The same argument, with different names, holds for quantum physics as well. On a large scale, our sun is still fusing hydrogen into helium, releasing energy. If equilibrium thermodynamics were to apply, the sun would not be radiating any energy at all, having burned all its hydrogen, transformed into a white dwarf, radiated all its heat and eventually fused with all the other matter in the universe into a single black hole. This has not happened – yet?
On a smaller scale, the W boson does decay into other particles, indicating again that it is itself not in the minimum of potential energy that is possible to achieve – which is a single universe-wide black hole, without any quarrelsome human in it.
In chemistry, the probability of a reaction to occur is ultimately determined by the probability that two molecules (and all molecules are particles) collide. Chemists learn to manipulate this probability using catalysts, temperature, and, particularly in Organic Chemistry, by manipulating the shape of the electron cloud surrounding a particle. In quantum physics the probability of an event is determined, at least to the best of my knowledge, by Werner Heisenberg’s uncertainty principle, which arises from particles being “ripples in a field”, and thus that the smallest observable distance is determined by the size of that ripple. This may not be true, and the uncertainty principle may need to be revised: compare https://en.wikipedia.org/wiki/Super-resolution_imaging and https://en.wikipedia.org/wiki/Uncertainty_principle. (As often, the math here is out of my reach, but I am trying to learn)
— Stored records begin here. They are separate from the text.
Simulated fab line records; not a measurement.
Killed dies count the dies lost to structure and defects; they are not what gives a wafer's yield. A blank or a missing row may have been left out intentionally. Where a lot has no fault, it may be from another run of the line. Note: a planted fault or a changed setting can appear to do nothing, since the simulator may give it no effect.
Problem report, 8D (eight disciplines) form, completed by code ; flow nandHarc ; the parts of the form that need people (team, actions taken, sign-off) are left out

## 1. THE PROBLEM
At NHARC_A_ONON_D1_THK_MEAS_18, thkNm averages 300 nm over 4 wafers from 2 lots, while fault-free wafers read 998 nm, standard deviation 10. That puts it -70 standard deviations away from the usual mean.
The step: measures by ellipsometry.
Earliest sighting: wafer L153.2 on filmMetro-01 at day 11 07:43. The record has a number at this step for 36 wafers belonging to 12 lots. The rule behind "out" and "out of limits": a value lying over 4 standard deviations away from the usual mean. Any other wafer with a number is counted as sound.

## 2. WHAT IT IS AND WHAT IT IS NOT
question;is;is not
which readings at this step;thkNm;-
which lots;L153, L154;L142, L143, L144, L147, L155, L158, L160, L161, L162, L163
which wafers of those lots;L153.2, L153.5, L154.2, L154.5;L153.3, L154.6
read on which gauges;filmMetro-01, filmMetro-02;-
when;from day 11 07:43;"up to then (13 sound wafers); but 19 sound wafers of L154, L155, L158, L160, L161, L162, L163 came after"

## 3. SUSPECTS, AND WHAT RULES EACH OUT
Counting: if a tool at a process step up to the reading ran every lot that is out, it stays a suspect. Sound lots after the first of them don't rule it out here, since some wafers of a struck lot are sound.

To come back to the beginning of a long and circuitous argument, figure 4 in the first post shows a nice representation of the phase transformation gas -> liquid, i.e. a mathematical representation of the critical point. But it leaves out entirely what happens during the transformation, when liquid droplets are created: The volume occupied by the liquid phase contains less energy EsubLiquid than the gas phase, i.e.
EsubLiquid = – a times DropletRadius cubed
but to get there, a new surface has to be formed that previously did not exist:
EsubSurface = + b times DropletRadius squared
thus in toto the energy released during phase transformation is
EsubTransformation = EsubSurface – EsubLiquid = b times DropletRadius squared – a times DropletRadius cubed
(a and b are taken as constants here, describing volume and surface energy respectively. Both are positive scalars)
Since a particle will occupy a volume, it also must have a surface. Thus, what I have presented here must hold for any quantum particle as well, and not just for the gas -> liquid transition. It also means that a particle is located, in the framework given by figure 3 of the first post, on the graph, in the boundaries given by
0 >= V >= -1 and 2 >= T >= -2
It also means that, in the framework of the only figure of this post, particles will have complex mass and can travel at velocities both smaller and larger than the velocity of light, as they exist somewhere on the curve between
0 <= V <=2 and -2 <= T <= 2
and not on either minimum of the potential.
And lastly: please explain what a potential density is. I have taken potential here to mean potential energy as a function of some coordinates (x,y,z,t), and have no idea what to divide it by to obtain a density. And also, please explain what and vev is, since that (operator?) never appeared anywhere in my math training.
Density: literally, energy per unit volume as a function of position (x,y,z) and time (t). Nothing more.
Regarding uncertainty and thermodynamics: these are fair questions. There’s a lot of dissipation going on that would require further discussion. You are correct that as the universe cools, thermal fluctuations in the H and W fields are large, but they dissipate because the H and W particles (i.e. ripples in those fields) decay; this helps these fields find their minima very rapidly, on microscopic time scales, once the temperature is low enough that the H and W particles can’t be produced by thermal effects (k_B T < m c^2 ). In the end all the unstable particles of the Standard Model decay into more stable ones, and the fields for those particles reach their minima. What remains is the photon and neutrino radiation from the heat of the early universe, along with a small number of stable particles (electrons, protons, neutrons, and a few of their anti-particles, which are for some reason rare.)
Quantum fluctuations of the fields around their minima are not relevant for this story, but yes, that requires a long discussion too. What we mean by "the potential" has to be unpacked; what I'm really using here, though it's not obvious at all, is a quantum-corrected version of the potential, so many of these effects have implicitly begin accounted for already. But that gets us into the concept of "renormalization" (i.e. accounting properly for the shifts caused by quantum effects *before* you start calculating) and this is a long story that is not illuminating for my current purposes.
This is just a test, maybe this form prints, using > and < as brackets in a comment has some unexpected consequences:
And also, please explain what and vev is,
End of test
“vev” stands for Vacuum Expectation Value. It was defined on the first page, https://profmattstrassler.com/technical-zone/the-triplet-the-w-mass/1-the-vacuum-of-field-theory/ , but I should have reiterated it here.
Test failed, the comment system removes automatically anything that is between > and H < (operator?) is.
Not sure what to do about that; maybe if you use a slash before the greater than sign? Note also that v_H is another way to write “vev of H” and maybe you’ll have to use that in comments.